I don’t know what causes chess hallucinations.  I’ve miscalculated combinations by looking at a bishop sacrifice and then, later in the combination, foreseeing myself using that same bishop.  This time, I missed that his e5-knight blocked my queen’s coverage of g5—I had been eyeing Bg5 for a while, and didn’t notice that it was impossible.  It would have been really lovely had it worked!
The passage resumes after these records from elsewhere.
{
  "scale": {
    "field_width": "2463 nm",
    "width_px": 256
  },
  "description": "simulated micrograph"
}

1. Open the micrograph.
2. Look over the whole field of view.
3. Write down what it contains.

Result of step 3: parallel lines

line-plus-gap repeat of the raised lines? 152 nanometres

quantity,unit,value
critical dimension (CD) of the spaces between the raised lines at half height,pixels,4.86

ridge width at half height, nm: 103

Meanwhile, I’ve been adding to my Web site ( www.holycyclops.com ).  I now have five “little lessons” on my site—Playing for the Endgame, Building Walls, Tempo Moves, Outflanking, and Entombed Pieces.  And I’ve just learned how to make the squares different colors!  Maybe I’ll go back and do a little tinkering with diagrams. 

On Fatalism

Wednesday, May 14th, 2008

When we think about past events, we normally think of them as “written in metaphysical stone.”  Nothing we could do could make an event E that has already happened at time t fail to happen at time t, and nothing we could do could make an event E that has already failed to happen at time t happen at time t.  I express this by saying that E has an occurrence-value O(E).  Even if one countenances time travel to the past, it seems as though one cannot make an event E which has already happened unhappen, or make an event E which has already failed to occur happen; all one can do is to create a second time-stream in which E’s occurrence-value is different than it was in the first time-stream.  E’s occurrence or non-occurrence at t—O(E)—is fixed for any particular time-stream.  And most of us do not countenance time travel to the past, and therefore take O(E) to be fixed, for any past event E.

By contrast, we tend to think of the future as open.  A future event E might happen or might not happen in this time-stream; its occurrence-value O(E) is not fixed, even in this time-stream.  We take there to be a fundamental disanalogy, in this regard, between past events and future events.  The fatalist argument attempts to undercut this disanalogy.  Reiterating that “O(E)” means “E has an occurrence-value,” and taking p to be the proposition “E occurs at time t,” I give a simple version here:

1.  p v ~p      (Premiss, by the Law of the Excluded Middle)
2.  p—>O(E)    (Premiss:  If it is true that E occurs at time t, then E has an occurrence-value)
3.  ~p—>O(E)   (Premiss:  If it is true that E fails to occur at time t, then E has an occurrence-value)
4.  O(E)        (1, 2 ,3, Constructive Dilemma)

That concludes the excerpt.